An example of this dynamic is job negotiations done well. At first both parties are working towards finding changes that benefit them both but as time goes on such opportunities run out and the last parts of the negotiation proceed in a zero sum way (like perhaps salary).
In practice the Pareto frontier isn’t necessarily static because background variables may be changing in time. As long as the process of moving towards the frontier is much faster than the speed at which the frontier changes though we’d continue to expect again the motion of going towards the frontier and then skating along it.
Between the criteria this then translates essentially to a bunch of positive sum transformations far away from the Pareto frontier and then as you get closer to it transformations become less and less positive sum, until finally becoming zero sum (one can only win at the expense of the other losing). This has natural implications about how game theory actors relate as progress occurs when going towards a Pareto frontier.
Let’s now relate this to Moloch. Let the x axis be optimizing for humanity’s ultimate values, the y axis be optimizing for competitiveness (things like winning in politics, wars, persuasion, and profit making), the points represent the world’s state in terms of x and y, and the trajectory through the points be how the world develops. Given the above we’d expect that at first competitiveness and the accomplishment of humanity’s ultimate values are both improved but eventually they come apart and the trajectory skates along the Pareto frontier (that roughly speaking happens when we are at maximum technology or technological change becomes sufficiently slow) until it maximizes competitiveness.
This is one of Moloch’s tools: The movement towards competitive advantage over achieving humanity’s ultimate values because the set of transformations is constrained near the Pareto frontier.

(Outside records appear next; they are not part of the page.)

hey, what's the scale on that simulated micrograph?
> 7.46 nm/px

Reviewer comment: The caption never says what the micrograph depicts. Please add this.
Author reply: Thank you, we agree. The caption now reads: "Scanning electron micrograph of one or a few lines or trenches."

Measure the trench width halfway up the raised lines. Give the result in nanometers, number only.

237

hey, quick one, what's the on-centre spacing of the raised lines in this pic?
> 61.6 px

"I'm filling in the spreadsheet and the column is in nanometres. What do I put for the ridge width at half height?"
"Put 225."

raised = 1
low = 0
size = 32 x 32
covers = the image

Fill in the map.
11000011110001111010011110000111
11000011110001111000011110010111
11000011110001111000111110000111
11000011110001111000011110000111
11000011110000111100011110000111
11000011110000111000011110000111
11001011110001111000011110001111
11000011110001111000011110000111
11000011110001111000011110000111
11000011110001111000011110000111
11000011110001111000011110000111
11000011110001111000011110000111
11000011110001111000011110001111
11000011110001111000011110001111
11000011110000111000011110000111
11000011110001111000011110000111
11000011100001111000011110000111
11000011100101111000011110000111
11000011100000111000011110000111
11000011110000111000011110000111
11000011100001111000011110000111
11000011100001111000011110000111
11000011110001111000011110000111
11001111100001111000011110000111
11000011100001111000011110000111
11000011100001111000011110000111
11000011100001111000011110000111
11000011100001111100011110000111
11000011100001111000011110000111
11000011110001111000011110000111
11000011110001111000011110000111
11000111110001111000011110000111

I like the first bit, but am a bit confused on the Moloch bit. Why exactly would we expect that it “maximizes competitiveness”?
The reason why we’d expect it to maximize competitiveness is in the sense that: what spreads spreads, what lives lives, what is able to grow grows, what is stable is stable… and not all of this is aligned with humanity’s ultimate values; the methods that sometimes maximize competitiveness (like not internalizing external costs, wiping out competitors, all work and no play) much of the time don’t maximize achieving our values. What is competitive in this sense is however dependent on the circumstances and hopefully we can align it better. I hope this clarifies.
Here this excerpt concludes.